Tuesday 3 September 2013

Top Ten Paintings - Answers

Having been taken to task for my tardiness in supplying the answers (apologies), here are the answers to Fridays paintings.

 
Scottish artist James Cowie, and his enigmatic and mysterious A Portrait Group of 1933/40.  It's in the National Gallery of Scotland in Edinburgh.

The painting originally featured portrait of four pupils from Bellshill Academy, where Cowie taught until 1935.  He then extensively repainted the figures in 1940.  With portraits, he started with the eyes, as the artist felt that these were the most important aspect of the figure, giving an insight into the character.  

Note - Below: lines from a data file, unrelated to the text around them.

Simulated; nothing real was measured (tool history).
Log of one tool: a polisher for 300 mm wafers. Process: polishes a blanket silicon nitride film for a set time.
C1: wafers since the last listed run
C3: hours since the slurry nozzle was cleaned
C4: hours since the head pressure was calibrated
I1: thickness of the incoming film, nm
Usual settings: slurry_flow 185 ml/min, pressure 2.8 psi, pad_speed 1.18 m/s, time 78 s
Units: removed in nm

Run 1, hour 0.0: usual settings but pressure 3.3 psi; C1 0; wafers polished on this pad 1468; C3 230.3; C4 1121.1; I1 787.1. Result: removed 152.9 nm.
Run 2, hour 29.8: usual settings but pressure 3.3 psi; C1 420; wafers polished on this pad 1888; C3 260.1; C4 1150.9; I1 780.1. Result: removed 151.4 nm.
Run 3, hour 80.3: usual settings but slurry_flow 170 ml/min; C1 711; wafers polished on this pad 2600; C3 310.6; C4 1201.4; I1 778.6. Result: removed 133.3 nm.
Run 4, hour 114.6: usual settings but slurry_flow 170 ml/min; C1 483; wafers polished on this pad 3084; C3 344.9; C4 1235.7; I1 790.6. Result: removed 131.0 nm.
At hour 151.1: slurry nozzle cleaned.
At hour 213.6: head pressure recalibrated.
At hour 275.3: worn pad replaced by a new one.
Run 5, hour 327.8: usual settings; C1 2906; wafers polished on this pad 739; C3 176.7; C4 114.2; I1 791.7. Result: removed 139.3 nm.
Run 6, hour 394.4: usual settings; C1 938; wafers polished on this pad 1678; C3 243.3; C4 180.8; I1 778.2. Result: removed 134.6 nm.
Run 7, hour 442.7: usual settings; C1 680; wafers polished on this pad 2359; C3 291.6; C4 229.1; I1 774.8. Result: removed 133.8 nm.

I like this painting because of its ambiguity - you can't tell what the relationship is between the sitters, or where they are exactly, or what is going on.  It's everyday, but mythical - a bird flies in, steam or smoke rises from behind the hedge as if a train has passed by,m and is that washing or drapery fluttering down from the top of the painting?  Meanwhilre, a rider on a horse gallops past on the right, like a figure from a fairy tale.  

The sitters are in a shallow space as if on a stage, and yet beyond the hedge, the very Scottish landscape stretches far off into the distance.  The sitters are all crammed together, like a shuffled pack of cards, and yet beyond the hedge, there seems to be excitement and adventure and possibility - so near and yet so far.  There's a real sense of yearning, of magic realism about the painting.


This is Andy Warhol's huge screenprint Orange Car Crash Fourteen Times.  It was made in 1963 and is in the Museum of Modern Art in New York.  Fifty years old, but fresh as a daisy.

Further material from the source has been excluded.